Custom Data Classification with Regex Patterns and Embeddings
The most reliable way to build custom data classification in Keeptrusts is to combine exact pattern controls with similarity-based detection instead of forcing one technique to do everything. Use regexes and literal terms when you know the shape of the data, use Embedding Detector when you need semantic near-match detection, and add PII Detector or DLP Filter depending on whether the right outcome is shared redaction or custom block-or-redact logic.
Use this page when
- You need to classify organization-specific secrets, identifiers, codenames, or sensitive phrases that Keeptrusts does not ship as a built-in catalog.

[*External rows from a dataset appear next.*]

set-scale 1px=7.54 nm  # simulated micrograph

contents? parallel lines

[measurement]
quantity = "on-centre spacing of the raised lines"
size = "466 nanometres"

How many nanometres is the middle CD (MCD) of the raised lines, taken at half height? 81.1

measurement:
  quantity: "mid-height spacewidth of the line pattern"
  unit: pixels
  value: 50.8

- You want to understand when regexes are enough and when similarity-based detection is worth adding.
- You need to tune detection without inventing a custom sidecar service around the gateway.
Primary audience
- Primary: Technical Engineers and policy authors
- Secondary: Technical Leaders responsible for data-governance coverage
Start with the question, not the tool
Before you choose a policy, ask what kind of data you are trying to classify.
If the data has a stable shape, regex is usually the right first answer.
Examples:
- internal employee IDs such as
EMP-442871 - account references such as
ACCT-12345678 - API-key prefixes or structured ticket IDs
If the data is more conceptual, regex is usually not enough.
Examples:
- a prompt that paraphrases a trade-secret concept without using the exact codename
- a message that hints at a proprietary process using similar wording
- euphemistic references to export-controlled or sensitive internal topics
That is where similarity-based controls become useful.
What each policy is best at
Keeptrusts already gives you the right building blocks. You do not need to overload one policy with every responsibility.
pii-detector for redaction-oriented custom identifiers
PII Detector supports detect_patterns for custom regexes. Those matches are recorded as generic_id, and the policy can return redact or block depending on action.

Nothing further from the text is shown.